Let’s say I have a user-facing workflow written with dask, and the user needs to provide the input data, and they’re able to tweak a few settings. Should I use the dask config file for this purpose? I like the idea of all the workflow configuration, including the configuration of dask
itself (the scheduler etc), living in the same place. But on the other hand, the dask config is generally global to a system (ie it lives in ~/.config/dask/
or /etc/dask/
), and doesn’t vary per workflow, so maybe it doesn’t make sense for workflow-specific parameters to live there? Is there some other mechanism for user-facing config that should be used with dask?
@multimeric It depends. Where would you like to set these non-dask-core user configs? If the config is centralized and lives on the scheduler, it might get over-written. But if it’s not, and is different for each client, then using the same file might work. Does this make sense?
and the user needs to provide the input data
Could you please share some details about the input data?
Hmm I’m not sure what you mean. Are you asking where the config file will live, or on which machine the config will live in memory? I don’t think it needs to be on the scheduler, it just has to be accessible on the main Python process that creates the DAG (not sure what that’s called in dask terminology). Why would it get overwritten?
But if it’s not, and is different for each client, then using the same file might work.
What do you mean by client here? I want the workflow to allow for different config between different runs from the same codebase, or even different runs of different Python applications.
Could you please share some details about the input data?
Oh, I just mean like a URL to the location of one or more files, e.g. s3:// URLs or file:// URLs.

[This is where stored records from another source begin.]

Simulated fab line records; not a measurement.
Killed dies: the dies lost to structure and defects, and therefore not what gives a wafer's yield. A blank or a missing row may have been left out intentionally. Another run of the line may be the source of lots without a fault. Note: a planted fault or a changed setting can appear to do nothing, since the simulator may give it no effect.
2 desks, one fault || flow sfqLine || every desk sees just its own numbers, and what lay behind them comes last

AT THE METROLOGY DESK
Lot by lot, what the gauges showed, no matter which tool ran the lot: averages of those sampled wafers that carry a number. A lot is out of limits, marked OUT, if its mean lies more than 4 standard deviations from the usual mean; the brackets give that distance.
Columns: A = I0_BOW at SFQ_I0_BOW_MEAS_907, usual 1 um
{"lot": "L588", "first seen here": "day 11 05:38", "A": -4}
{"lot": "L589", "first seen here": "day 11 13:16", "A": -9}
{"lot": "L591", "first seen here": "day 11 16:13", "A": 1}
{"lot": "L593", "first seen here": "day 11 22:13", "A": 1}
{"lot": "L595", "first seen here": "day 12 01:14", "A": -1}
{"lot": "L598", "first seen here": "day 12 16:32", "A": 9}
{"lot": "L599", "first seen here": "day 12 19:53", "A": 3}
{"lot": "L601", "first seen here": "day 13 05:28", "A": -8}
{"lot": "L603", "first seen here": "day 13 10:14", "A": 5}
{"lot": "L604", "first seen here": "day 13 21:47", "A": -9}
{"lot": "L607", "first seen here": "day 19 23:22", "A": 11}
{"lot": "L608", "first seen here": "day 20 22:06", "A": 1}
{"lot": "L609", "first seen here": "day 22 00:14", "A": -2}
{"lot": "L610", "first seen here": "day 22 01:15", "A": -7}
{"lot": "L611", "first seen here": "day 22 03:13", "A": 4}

So far I’m pretty happy with my approach. I set DASK_CONFIG=dask.yml
to allow a local config file just for the given codebase, then add a new key which is my_workflow
(not the real name, of course) at the root of the file, which I populate with custom keys. Then in code I access this using dask.config.config.get("my_workflow")
. As I mentioned, it keeps everything in the same place: both the dask execution level settings, and the custom workflow configuration.